Bibliophiles of the world, rejoice. Your Mecca is right across the river. And it’s called Lame Duck Books (12 Arrow Street). If you’re looking to drop $25,000 on a rare book, come here. If you’re just looking to ogle said book, come, but pretend you’re interested in buying. (Much more affordable works are also on hand.) The shop has a remarkable collection of important works, though it emphasizes “rare literature and primary works in the history of ideas in English, German, French, Spanish, Russian and other languages” (from its website). You’ll find first editions, inscribed books, artwork (some of it quite charmingly bizarre), and photographs. Illustrious names and seminal thoughts fill every cubic inch of the store; the atmosphere in the shop is inspiring, if not transformative. Lame Duck Books is a keystone in the building that is Cambridge’s awesomeness.
Meander over to L.A. Burdick (52-D Brattle Street) for sublime hot chocolate, tasty espresso, and melt-in-your-mouth Luxembourgers. Also try the chocolate penguins, chocolate mice, or basically any one of its handmade chocolates. They are decadent, sumptuous, and scrumptious. The shop is small and cozy, and reminds me of a place I used to frequent when I studied in Florence. If the seats were more comfortable I’d spend all day in Burdicks. Instead, I find this place is better for an hour-long catch-up with a friend. And during the winter months the café is a warm and welcoming harbor from the brutal Boston weather. (Excited for February yet?) The wood-boxed chocolates also make perfect gifts; in my experience many hosts and hostesses have raved about receiving these.
Another perk of your HBS student status is free admission to Harvard Film Archive screenings (24 Quincy Street). Most nights of the week the HFA presents films, with a focus on independent, foreign, classic, and avant-garde works. The directors are occasionally present to discuss their masterpieces with the audience. Go to the 200-seat theater to expand your horizons, confront your assumptions, or just to make out in the back row during an often-pointless avant-garde piece (hopefully the soundtrack would be good and the lighting dim). In any case the HFA is an excellent resource to break the cycle of relentless networking events and booze-infused parties.

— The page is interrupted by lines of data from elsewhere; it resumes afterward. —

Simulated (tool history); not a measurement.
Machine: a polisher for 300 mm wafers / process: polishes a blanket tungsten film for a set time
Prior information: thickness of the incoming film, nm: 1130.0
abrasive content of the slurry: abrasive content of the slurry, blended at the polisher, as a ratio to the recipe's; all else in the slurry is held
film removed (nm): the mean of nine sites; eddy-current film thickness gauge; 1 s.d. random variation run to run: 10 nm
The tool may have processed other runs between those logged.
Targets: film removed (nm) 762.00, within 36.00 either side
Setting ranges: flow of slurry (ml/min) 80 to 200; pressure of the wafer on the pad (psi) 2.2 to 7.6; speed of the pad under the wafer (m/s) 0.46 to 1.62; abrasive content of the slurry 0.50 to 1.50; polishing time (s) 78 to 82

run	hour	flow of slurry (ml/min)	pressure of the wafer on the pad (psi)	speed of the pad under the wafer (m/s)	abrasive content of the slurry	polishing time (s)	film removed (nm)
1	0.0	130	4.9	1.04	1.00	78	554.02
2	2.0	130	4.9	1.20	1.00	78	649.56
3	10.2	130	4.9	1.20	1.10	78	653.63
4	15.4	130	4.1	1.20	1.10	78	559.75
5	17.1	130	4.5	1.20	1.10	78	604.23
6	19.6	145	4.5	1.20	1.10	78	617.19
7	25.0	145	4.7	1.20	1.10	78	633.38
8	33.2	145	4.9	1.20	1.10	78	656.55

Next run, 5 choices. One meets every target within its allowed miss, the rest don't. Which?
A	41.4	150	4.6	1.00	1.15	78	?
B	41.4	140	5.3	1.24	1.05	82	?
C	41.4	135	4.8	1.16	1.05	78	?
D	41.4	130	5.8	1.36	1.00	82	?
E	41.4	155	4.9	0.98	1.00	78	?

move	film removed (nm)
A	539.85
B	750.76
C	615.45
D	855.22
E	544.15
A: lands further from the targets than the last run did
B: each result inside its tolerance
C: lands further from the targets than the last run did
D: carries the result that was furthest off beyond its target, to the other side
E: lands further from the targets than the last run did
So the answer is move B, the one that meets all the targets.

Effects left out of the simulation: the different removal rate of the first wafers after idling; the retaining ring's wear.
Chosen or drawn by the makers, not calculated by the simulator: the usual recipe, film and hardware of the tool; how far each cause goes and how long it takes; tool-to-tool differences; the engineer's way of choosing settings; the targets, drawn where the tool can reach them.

If you are among the audiophiles who insist that vinyl is the only way to really listen to music, and your esoteric tastes lean towards prog or psychedelic rock, jazz, other improv, and the like, you’ll be relishing every second in Twisted Village (12 Eliot Street). The subterranean record shop is easy to miss when walking from Charlie’s Kitchen to IHOP. Most people could live their entire lives without stopping by the store and probably die happy. But if you dig finding bands you’ve never heard of, or need another copy of that Ramones album you’ve worn out from over-use, I suggest locating this shop posthaste. The store seems to revel in its basement-ness, and is a bit of a self-aware hipsters’ paradise. But for vinyl records (and CDs) to challenge and grow certain regions of your musical taste, Twisted Village is certainly worth a visit. When I was there it was eerily silent, which for a music store, was especially weird. But that could’ve been a one-time thing. Or maybe some form of inaudible intimidation.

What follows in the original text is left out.